Francis Bacon’s Study for Portrait of Lucian Freud will go on sale at Sotheby’s London tomorrow, June 29, and is expected to fetch over £35 million.
The 1964 work is a portrait of Bacon’s friend and contemporary, Lucian Freud. It has been in the same private European collection for 40 years, but is set to be sold at Sotheby’s British Art: The Jubilee Auction, taking place tomorrow.
The considerable excitement about this piece is understandable. In 2013, a triptych by Bacon titled the ‘Three Studies of Lucian Freud’ and dating back to 1969, garnered a whopping $142.4m price tag at Christie’s in New York. At the time, it was the most expensive work of art ever sold at auction.
Freud and Bacon’s relationship was incredibly close, but often complicated. It began in 1944, after fellow painter Graham Sutherland brought them together. Art folklore dictates that the two artists saw each other almost every day for 25 years, acting as each other’s muse. On Freud’s bedroom wall, he reportedly hung Two Figures, a 1953 work by Bacon, known to be one of his darkest. It showed two men wrestling on a bed in a sadomasochistic pose.
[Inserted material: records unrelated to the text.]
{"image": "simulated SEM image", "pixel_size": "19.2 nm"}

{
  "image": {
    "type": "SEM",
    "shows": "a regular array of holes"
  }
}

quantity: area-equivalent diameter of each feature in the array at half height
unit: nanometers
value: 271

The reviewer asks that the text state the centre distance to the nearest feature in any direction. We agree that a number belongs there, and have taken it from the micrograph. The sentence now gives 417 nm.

In later life, however, the two men fell out, finding each other’s contemporary work ‘ghastly’.
Speaking about the Study for Portrait of Lucian Freud coming to auction, Tom Eddison, senior director of Contemporary Art at Sotheby’s, said: “It is hard to think of two greater artists whose lives and works are so interwoven into the fabric of our consciousness than Francis Bacon and Lucian Freud. At the same time both muses and critics for each other, it was their friendship, respect, rivalry and deep infatuation with one another, which ultimately fuelled their unequivocal artistic talents.”
It is believed that Bacon used photographs taken by the late John Deakin as source material for the 1964 work.